The region was known as Khmer Krom (lower Khmer, or lower Cambodia) to the Khmer Empire, which likely maintained settlements there centuries before its rise in the 11th and 12th centuries. The kingdom of Champa, though mainly based along the coast of the South China Sea, is known to have expanded west into the Mekong Delta, seizing control of Prey Nokor (the precursor to modern-day Ho Chi Minh City) by the end of the 13th century. Author Nghia M. Vo suggests that a Cham presence may indeed have existed in the area prior to Khmer occupation.
Beginning in the 1620s, Khmer king Chey Chettha II (1618–1628) allowed the Vietnamese to settle in the area, and to set up a custom house at Prey Nokor, which they colloquially referred to as Sài Gòn. The increasing waves of Vietnamese settlers which followed overwhelmed the Khmer kingdom—weakened as it was due to war with Thailand—and slowly Vietnamized the area. During the late 17th century, Mạc Cửu, a Chinese anti-Qing general, began to expand Vietnamese and Chinese settlements deeper into Khmer lands, and in 1691, Prey Nokor was occupied by the Vietnamese.
Nguyễn Hữu Cảnh, a Vietnamese noble, was sent by the Nguyễn lords of Huế by sea in 1698 to establish Vietnamese administrative structures in the area. This act formally detached the Mekong Delta from Cambodia, placing the region firmly under Vietnamese administrative control. Cambodia was cut off from access to the South China Sea, and trade through the area was possible only with Vietnamese permission. During the Tây Sơn wars and the subsequent Nguyễn Dynasty, Vietnam's boundaries were pushed as far as the Cape Cà Mau. In 1802 Nguyễn Ánh crowned himself emperor Gia Long and unified all the territories comprising modern Vietnam, including the Mekong Delta.

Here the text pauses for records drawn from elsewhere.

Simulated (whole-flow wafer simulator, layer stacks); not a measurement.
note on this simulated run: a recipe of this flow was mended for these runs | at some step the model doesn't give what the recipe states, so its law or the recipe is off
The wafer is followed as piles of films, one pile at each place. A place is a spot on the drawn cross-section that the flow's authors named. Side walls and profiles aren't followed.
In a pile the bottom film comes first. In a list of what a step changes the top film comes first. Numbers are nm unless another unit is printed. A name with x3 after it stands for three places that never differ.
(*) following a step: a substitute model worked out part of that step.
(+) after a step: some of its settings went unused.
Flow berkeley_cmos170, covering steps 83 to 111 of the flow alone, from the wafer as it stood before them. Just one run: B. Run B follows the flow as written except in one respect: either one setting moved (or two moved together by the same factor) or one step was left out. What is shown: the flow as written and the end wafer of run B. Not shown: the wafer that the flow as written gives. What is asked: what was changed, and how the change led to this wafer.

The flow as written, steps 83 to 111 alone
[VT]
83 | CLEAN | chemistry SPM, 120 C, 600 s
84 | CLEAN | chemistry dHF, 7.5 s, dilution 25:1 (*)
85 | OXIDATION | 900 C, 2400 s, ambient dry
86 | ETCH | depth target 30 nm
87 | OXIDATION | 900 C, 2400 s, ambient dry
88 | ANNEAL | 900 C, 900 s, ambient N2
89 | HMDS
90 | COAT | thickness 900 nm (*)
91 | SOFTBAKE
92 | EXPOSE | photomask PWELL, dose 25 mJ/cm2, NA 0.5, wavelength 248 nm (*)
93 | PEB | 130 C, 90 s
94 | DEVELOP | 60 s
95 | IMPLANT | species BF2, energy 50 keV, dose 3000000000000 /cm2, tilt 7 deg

Upon the conclusion of the Cochinchina Campaign in the 1860s, the area became Cochinchina, France's first colony in Vietnam, and later, part of French Indochina. Beginning during the French colonial period, the French patrolled and fought on the waterways of the Mekong Delta region with their Divisions navales d'assaut (Dinassaut), a tactic which lasted throughout the First Indochina War, and was later employed by the US Navy Mobile Riverine Force. During the Vietnam War—also referred to as the Second Indochina War—the Delta region saw savage fighting between Viet Cong (NLF) guerrillas and units of the United States Navy's swift boats and hovercrafts (PACVs).
Following independence from France, the Mekong Delta was part of the Republic of Vietnam and eventually the country of Vietnam. In the 1970s, the Khmer Rouge regime attacked Vietnam in an attempt to reconquer the Delta region. This campaign precipitated the Vietnamese invasion of Cambodia and subsequent downfall of the Khmer Rouge.